In making a plea for payment, the chief of staff for then-Treasurer Paul Tavares, George Carvalho, described the debt in terms strikingly similar to those used by state officials today to describe the 38 Studios debt. “It’s a moral obligation—if they didn’t make good on it, it could have ramifications on the state’s bond rating,” Carvalho told the Providence Journal in a November 29, 2006 report.
Carcieri refused to pay.
The state’s credit rating was not downgraded. And Wall Street appears to have barely flinched: during his entire time in office, Caprio said no credit rating analyst ever asked him about the issue. Wall Street was certainly aware of what had happened: Caprio noted that Moody’s Investors Service noted the failure to pay in a report on the 38 Studios bonds in May 2012. The nonpayment was also disclosed in the Private Placement Memo the EDC used in 2010 to inform potential investments of the opportunity to buy the bonds.
Caprio described the guaranty the EDC issued to the American Express developer as a “limited recourse guaranty” which he described as a closely related to moral obligation debt. One of the chief differences seems to be a technical one: in the case of the moral obligation bonds for 38 Studios, the Governor had to ask state lawmakers to make the appropriation. In the other instance, the EDC had to ask the Governor, who was not obligated, in turn, to pass that request on to lawmakers.
“The principle is similar,” said Gary Sasse, the former administration director for Carcieri, who said he was not involved in the deal. “There are differences in degree and there are differences in who was holding the debt.”
A troubled deal, years in the making
There are other differences as well. Unlike 38 Studios, the American Express Building did not fail almost from the get-go. Instead, the project dates back to 1989, when the Rhode Island Industrial Facilities Corporation, a legal arm of the EDC, financed the construction of the four-story office building next to the train station with $23 million in bonds it issued. The bonds were bought by the state pension system, according to new archives accessed through the LexisNexis database.
A decade later, the development suffered a setback when the original tenant for whom the building was named, American Express, relocated.

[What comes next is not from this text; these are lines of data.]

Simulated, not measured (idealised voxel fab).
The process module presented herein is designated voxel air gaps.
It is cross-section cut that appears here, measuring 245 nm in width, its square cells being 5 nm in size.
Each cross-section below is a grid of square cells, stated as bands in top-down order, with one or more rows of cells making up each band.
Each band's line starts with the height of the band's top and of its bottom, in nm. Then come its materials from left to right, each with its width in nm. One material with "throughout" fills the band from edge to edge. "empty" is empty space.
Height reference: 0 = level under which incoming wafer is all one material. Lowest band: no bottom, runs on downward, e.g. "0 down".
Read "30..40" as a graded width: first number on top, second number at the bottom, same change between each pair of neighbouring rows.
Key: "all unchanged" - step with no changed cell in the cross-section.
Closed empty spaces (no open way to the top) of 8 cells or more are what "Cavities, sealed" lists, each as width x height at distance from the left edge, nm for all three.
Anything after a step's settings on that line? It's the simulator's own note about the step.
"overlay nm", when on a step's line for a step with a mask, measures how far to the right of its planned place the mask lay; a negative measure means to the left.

The Boston-based developer, Gateway Eight, had to refinance the mortgage with the pension fund. The EDC sweetened the deal by making a $3 million guaranty. If the pension fund foreclosed the building and wasn’t able to recover all of the money it had invested from selling it, the guaranty would make up the difference, according to news reports from the mid-2000s.
Ed Mazze, a business professor at the University of Rhode Island, pointed to a number of differences between the American Express Building and 38 Studios: there were different players involved and the deals did not have the same structure. It was also a different time as well—the mid-2000s, before the credit crisis and the recession. In addition, the current issue has become highly politicized, Mazze noted.
“I don’t think you’re comparing apples to apples,” Mazze said.

Others see it as a twist of fate that the state pension system took a hit on its investment in the American Express Building, given that a few years later the state reneged a second time on what many view as another moral obligation: the commitments it made to state retirees.
“The state has a moral duty to its own retirees. It should give them more consideration than it does to Wall Street,” said Randall Rose, an Occupy Providence member who has publicly spoken out against paying back the 38 Studios bonds.
Rose said state leaders and Moody’s appear to be selectively defining when a moral obligation exists and when it doesn’t: he said state officials and credit rating agencies work to ensure Wall Street gets bailed out but fail to “lift a finger” when retiree pensions are at risk. “The term ‘moral obligation’ tends to be used in slippery ways,” Rose said. “It’s certainly deceptive.”
One lawmaker leading the charge against repaying the 38 Studios bonds agreed. “If we didn’t have the money to fund our pension system then, we don’t have the money to pay 38 Studios back,” said Rep. Karen MacBeth, D-Cumberland, referring to the pension reform legislation that passed the General Assembly nearly two years ago.
Another opponent of paying back the 38 Studios bonds, Sen. Ed O’Neill, said he had been disappointed by a briefing given to senators by officials representing the General Treasurer and the Governor on Tuesday. He said the briefing looked at various scenarios but was not a full risk assessment—something he has requested in a letter to the chair of the Senator Oversight Committee.
“So far, it’s been a lot of opinion, a lot of conjecture,” but not a lot of facts or data, O’Neill said.

Caprio believes that the story of the American Express Building has not previously been mentioned in public discussion over the 38 Studios bonds because it does not “further the case of why we should pay” what Caprio noted is not a legal obligation.
Neither the Governor’s nor House Speaker Gordon Fox’s office responded to a request for comment.
The House version of the budget released earlier this week does allocate $2.5 million as the first installment of 38 Studios bond payments that would increase significantly in future years. The budget reportedly also sets aside funds to study the issue further. The budget was approved by the House Finance Committee on Tuesday, the day after Moody’s waded into the debate, downgrading the rating for the 38 Studios bonds and putting the state’s overall rating on watch.
Caprio says state, not Wall Street, has leverage
At a minimum, before making a decision on payment, Caprio said the state convene a meeting of interested parties—including the bondholders and the insurer on the bonds—to attempt to negotiate a deal using the fact that it is not legally obligated to pay as leverage.
“I’m not going to lead the fight to defend multi-billion [dollar] insurance companies who are sophisticated investors to make sure they are made whole,” Caprio said, adding that the burden of paying back the bonds would fall on the average Rhode Island taxpayer. “If this money was coming out of every legislator’s personal pocket, would they be so quick to pay on debt which they have no legal obligation to pay?”
UPDATE: This story has been updated to reflect the fact that George Carvalho served as chief of staff for Treasurer Paul Tavares, not Caprio, who was treasurer-elect at the time.